Closed amotl closed 2 years ago
I think the sqlalchemy dialect doesn't have too many concrete dependencies on crate-python. Could try monkey-patching the driver name.
One exception from the client is used: https://github.com/crate/crate-python/blob/f2617dd789f0eb70b042ac77be4b7c8bd936a7c6/src/crate/client/sqlalchemy/dialect.py#L34
but I don't think that's a real issue.
We could also consider to de-couple it completely, but not sure what's the benefit of using psycopg2 over the crate-python http based client?
We also have to keep in mind that psycopg2 is LGPL licensed, which is afaik not compatible with Apache licensed projects. So we wouldn't be able to ship anything with psycopg2 included.
Hi Mathias,
thanks for looking into this. I was just trying to figure out if there are any other intrinsic couplings which would prevent this in general.
I would not de-couple it but instead provide an option to invoke it like outlined at [1].
# default
engine = create_engine('crate://localhost:4200')
# psycopg2
engine = create_engine('crate+psycopg2://localhost:5432')
Not sure what's the benefit of using
psycopg2
over thecrate-python
HTTP-based client?
Wouldn't the communication be a bit more efficient regarding binary serialization on the wire and without the overhead of HTTP? Also, things like how to properly configure a shared connection pool (https://github.com/crate/sqlalchemy-cratedb/issues/90) would not need any special attention.
We also have to keep in mind that
psycopg2
is LGPL licensed.
Thanks for bringing that up. SQLAlchemy is MIT licensed and references psycopg2
within an optional "extra" dependency [2,3]. So I believe it would be fine doing it in the same way?
With kind regards, Andreas.
[1] https://docs.sqlalchemy.org/en/13/core/engines.html#postgresql [2] https://github.com/sqlalchemy/sqlalchemy/blob/rel_1_4_0b1/setup.cfg#L60 [3] https://github.com/sqlalchemy/sqlalchemy/blob/rel_1_4_0b1/setup.cfg#L65
Wouldn't the communication be a bit more efficient regarding binary serialization on the wire and without the overhead of HTTP?
The PostgreSQL wire communication supports text and binary serialization. I think psycopg2
is using the text serialization. I didn't verify that, but I think it is one of the reasons that asyncpg is a lot faster - because they use binary serialization. And before they merged https://github.com/MagicStack/asyncpg/pull/295 our crate-python executemany was significantly faster for inserts (orders of magnitude) than asyncpg. I haven't tested again since they merged the batch improvement.

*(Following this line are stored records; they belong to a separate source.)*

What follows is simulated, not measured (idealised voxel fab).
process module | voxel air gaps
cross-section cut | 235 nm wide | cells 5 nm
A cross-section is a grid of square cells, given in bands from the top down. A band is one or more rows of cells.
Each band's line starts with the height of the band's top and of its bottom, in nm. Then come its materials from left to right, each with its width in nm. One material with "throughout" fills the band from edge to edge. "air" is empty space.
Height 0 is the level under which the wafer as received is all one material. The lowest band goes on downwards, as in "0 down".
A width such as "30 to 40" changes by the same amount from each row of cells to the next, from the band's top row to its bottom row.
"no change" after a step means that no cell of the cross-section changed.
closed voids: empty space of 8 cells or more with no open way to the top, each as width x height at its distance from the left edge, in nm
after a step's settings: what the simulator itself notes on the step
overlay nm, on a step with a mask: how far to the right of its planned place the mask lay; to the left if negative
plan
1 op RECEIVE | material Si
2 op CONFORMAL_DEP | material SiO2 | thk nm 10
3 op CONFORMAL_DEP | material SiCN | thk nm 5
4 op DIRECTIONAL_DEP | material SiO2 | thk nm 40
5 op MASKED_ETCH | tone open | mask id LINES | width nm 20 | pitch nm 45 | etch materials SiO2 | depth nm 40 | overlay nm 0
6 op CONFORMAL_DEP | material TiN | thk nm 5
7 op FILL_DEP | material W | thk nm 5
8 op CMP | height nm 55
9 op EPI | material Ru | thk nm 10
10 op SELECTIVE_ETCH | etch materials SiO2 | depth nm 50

SQLAlchemy is MIT licensed and references psycopg2 within an optional "extra" dependency [2,3]. So I believe it would be fine doing it in the same way?
Yes it works as optional dependency. I think the license only prevents us from providing a bundle that would include psycopg2 code out of the box.
I just wanted to add that both @proddata and @SStorm signaled interest in having this feature available.
I just wanted to add that both @proddata and @SStorm signaled interest in having this feature available.
Could you elaborate on the background? What's the advantage of using psycopg2?
SQLAlchemy 1.4 also supports asyncpg. I think that may be more worthwhile to support than psycopg2 as it has performance advantages.
Hi again,
I fully agree that the focus should be on asyncpg instead. I will add a corresponding test case to crate/crate-python#391 and close this issue. Feel free to reopen or create another one as soon as psycopg3 is ready and qualifies further evaluation.
With kind regards, Andreas.
Hi there,
coming from https://github.com/smartsdk/ngsi-timeseries-api/issues/407#issuecomment-738644201, I am asking myself whether it would be possible to use the CrateDB SQLAlchemy dialect together with the Python DB API 2.0 compatible
psycopg2
driver.Maybe @mfussenegger, @chaudum or @autophagy can add a comment about this?
With kind regards, Andreas.